Cost of Acquisition of a New Lead or a New Customer

Cost of Acquisition of a New Lead or a New Customer

Cost of Acquisition of a New Lead or Customer is one of the key numbers you need to know when evaluating your marketing.

Don’t get caught up on impressions, click through rates (ctr) and cost per click (cpc) – Until you know your costs to acquire leads and customers! These metrics are for evaluating the effectiveness of your message (impact quotient – click here to watch Business Growth Formula Video)

Yes we believe all business websites should be producing leads (prospects) that you nurture until they become customers.

For arguments sake let’s say you had a Google Adwords Ad with a cost per click (cpc) of $0.10 (ten cents).

If takes you ten clicks to get one email address from your landing page — one new prospect (aka lead), then your cost to acquire is a dollar.

$0.10 x 10 = $1.00 per lead (cost of acquisition of a lead)

Cost of a click (times) the number of Clicks to get an email address (equals) your cost to acquire a lead.

BTW, in this example your landing page would have a 10% conversion factor. (1 email address/10 Clicks = 10% conversion)

Cost of Acquisition of a New Customer

If you need ten leads before you develop one into a customer then you have your cost to acquire a customer is ten dollars.

$1.00 per lead x 10 leads:1 customer (ratio) = $10.00 per customer as your cost to acquire.

Cost per lead (times) number of leads to produce one customer (equals) your cost to acquire a customer.


Cost of Acquisition

The question then becomes am I acquiring a lead and customer at the right price?

To understand if your cost is good or bad we will have to get into the lifetime value of a customer; which we will explain in another article.

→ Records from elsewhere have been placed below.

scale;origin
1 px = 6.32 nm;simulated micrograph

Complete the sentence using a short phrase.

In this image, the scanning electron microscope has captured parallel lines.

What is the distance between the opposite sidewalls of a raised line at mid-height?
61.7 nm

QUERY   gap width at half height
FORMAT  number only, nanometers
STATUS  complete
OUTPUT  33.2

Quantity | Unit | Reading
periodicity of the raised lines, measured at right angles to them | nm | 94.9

The lower the cost of acquire for both a lead and a customer the better as a general rule of thumb.

So figure out your costs to acquire both a lead and a customer. You need to do this for each marketing media if possible. Some media will produce a significantly lower cost and others a higher cost.

Again the cost per media should be judged against the life time value of a customer, because we want to know how much profit we generate off each customer over the life of that customer.